What was correlation again?

We ended up going a little fast at the end of lecture through an important topic, namely, what the pearson correlation actually is so I wanted to walk through it carefully.


But that first requires us to understand covariance



Covariance

The sample covariance between two variables \(X\) and \(Y\) is calculated as:

\[ \text{cov}(X,Y) = \frac{\sum_{i=1}^{n}(x_i - \bar{x})(y_i - \bar{y})}{n-1} \]

Where:

  • \(x_i, y_i\) are individual data points
  • \(\bar{x}, \bar{y}\) are the sample means
  • \(n\) is the sample size

(we’re dividing by \(n-1\) as usual as part of Bessel’s Correction).



In prose: the numerator is iterating over each of the data points in our sample and measuring the deviation between that point and the sample mean. The denominator is then normalizing so that we get the average deviation per point in our data set.



We can confirm this with a little intuition pushing by deriving the covariance manually, and confirming this aligns with the output from the build in R function cov() (which simply calculates the same thing for us)

# Let's take an actual straight line to start
x <- c(1, 2, 3, 4, 5)
y <- c(2, 4, 6, 8, 10)

x.bar <- mean(x)  # 3
y.bar <- mean(y)  # 6

deviations <- (x - x.bar) * (y - y.bar)
# (-2*-4) + (-1*-2) + (0*0) + (1*2) + (2*4)
# = 8 + 2 + 0 + 2 + 8 = 20

numerator <- sum(deviations)
denom <- (length(x) - 1) 

cov_manual <- numerator / denom  # 20/4 = 5

# Verify with cov()
cov(x, y)  # 5
## [1] 5


The \(x\) calculation is asking how far each x point is from the sample \(\bar{x}\) mean and the \(y\) calculation is asking the same thing but for y. And then the covariance is just asking whether those deviations change together or not!

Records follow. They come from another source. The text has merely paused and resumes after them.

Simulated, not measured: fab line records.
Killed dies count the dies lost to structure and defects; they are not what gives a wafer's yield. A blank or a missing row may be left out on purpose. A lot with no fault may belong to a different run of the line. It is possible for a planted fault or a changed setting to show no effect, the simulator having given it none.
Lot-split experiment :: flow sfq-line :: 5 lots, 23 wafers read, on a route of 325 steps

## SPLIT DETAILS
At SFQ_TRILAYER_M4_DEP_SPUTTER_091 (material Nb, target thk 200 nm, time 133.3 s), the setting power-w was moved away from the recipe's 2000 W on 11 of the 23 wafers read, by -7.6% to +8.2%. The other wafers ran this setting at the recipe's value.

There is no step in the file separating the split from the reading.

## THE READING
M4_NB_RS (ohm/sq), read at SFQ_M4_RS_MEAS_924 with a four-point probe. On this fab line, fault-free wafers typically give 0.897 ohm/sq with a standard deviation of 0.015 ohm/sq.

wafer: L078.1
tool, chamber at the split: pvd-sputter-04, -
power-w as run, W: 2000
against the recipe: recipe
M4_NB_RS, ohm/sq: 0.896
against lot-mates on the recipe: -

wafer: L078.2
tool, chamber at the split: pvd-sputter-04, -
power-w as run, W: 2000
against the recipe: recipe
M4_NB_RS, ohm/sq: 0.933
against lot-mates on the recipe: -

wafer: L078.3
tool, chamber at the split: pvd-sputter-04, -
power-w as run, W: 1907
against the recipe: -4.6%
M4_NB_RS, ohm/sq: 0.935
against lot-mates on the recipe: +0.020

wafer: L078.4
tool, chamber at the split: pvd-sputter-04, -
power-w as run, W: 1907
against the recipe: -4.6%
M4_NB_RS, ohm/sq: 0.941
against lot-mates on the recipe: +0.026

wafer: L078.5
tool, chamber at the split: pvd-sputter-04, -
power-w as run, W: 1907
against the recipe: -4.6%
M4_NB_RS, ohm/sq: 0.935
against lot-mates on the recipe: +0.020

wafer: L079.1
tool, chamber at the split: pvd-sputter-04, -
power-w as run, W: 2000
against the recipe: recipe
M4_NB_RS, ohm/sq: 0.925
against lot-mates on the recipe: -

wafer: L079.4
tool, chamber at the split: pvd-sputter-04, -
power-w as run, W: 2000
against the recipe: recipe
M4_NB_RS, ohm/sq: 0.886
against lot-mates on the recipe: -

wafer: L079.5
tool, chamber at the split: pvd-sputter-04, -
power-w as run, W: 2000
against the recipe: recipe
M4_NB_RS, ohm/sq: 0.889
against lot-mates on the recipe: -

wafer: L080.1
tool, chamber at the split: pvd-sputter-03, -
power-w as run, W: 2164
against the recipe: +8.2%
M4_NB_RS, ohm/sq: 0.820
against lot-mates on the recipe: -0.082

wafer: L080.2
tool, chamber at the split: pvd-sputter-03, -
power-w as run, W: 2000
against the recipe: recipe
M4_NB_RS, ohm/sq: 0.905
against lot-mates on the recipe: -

  • If when X increases, Y tends to increase we derive a positive covariance
  • if when X increases, Y tends to decrease we derive a negative covariance
  • And we derive a covariance of zero if there is no relationship between the variables
# Try out the above by flipping y to be negative....
x <- c(1, 2, 3, 4, 5)
z <- -1 * y

deviations <- (x - mean(x)) * (z - mean(z) )
cov_manual <- sum(deviations) / (length(x) - 1)   # -20 / 4 = -5
cov_manual
## [1] -5
cov(x, z)  # -5
## [1] -5

Units of covariance

Covariance scales with the size of the original input variables. i.e., if we double all the values in x and y here then see how the covarariance changes quadratically…

cov(2*x, 2*y)
## [1] 20
cov(3*x, 3*y)
## [1] 45
cov(4*x, 4*y)
## [1] 80

We could write this as a general form if we wanted:

\[ cov(a*X, b*Y) = a * b * cov(X,Y) \]

This scaling property reflects the units that covariance is in: units of \(x\) * units of \(y\)….!


So if above the RV \(x\) is measured in kilorgams, while \(y\) is in meters, then cov(x,y) is in the unit: “kilogram-meters”

This often makes covariance difficult to interpret on its own….

Correlation

This motivates our turn to correlation. Specifically what’s known as Pearson’s product moment correlation or the Pearson correlation coefficient which is defined as follows:

\[ r = \frac{\text{cov}(X,Y)}{\sigma_X \cdot \sigma_Y} = \frac{\sum_{i=1}^{n}(x_i - \bar{x})(y_i - \bar{y})}{\sqrt{\sum_{i=1}^{n}(x_i - \bar{x})^2} \cdot \sqrt{\sum_{i=1}^{n}(y_i - \bar{y})^2}} \] The denominator here (\(\sigma_X \cdot \sigma_Y\)) acts as a normalizing factor that puts a mathematical ceiling on how large the covariance can be relative to the individual variability of X and Y. (…and the sample size in the denominator of each sub-fraction cancels each other out…)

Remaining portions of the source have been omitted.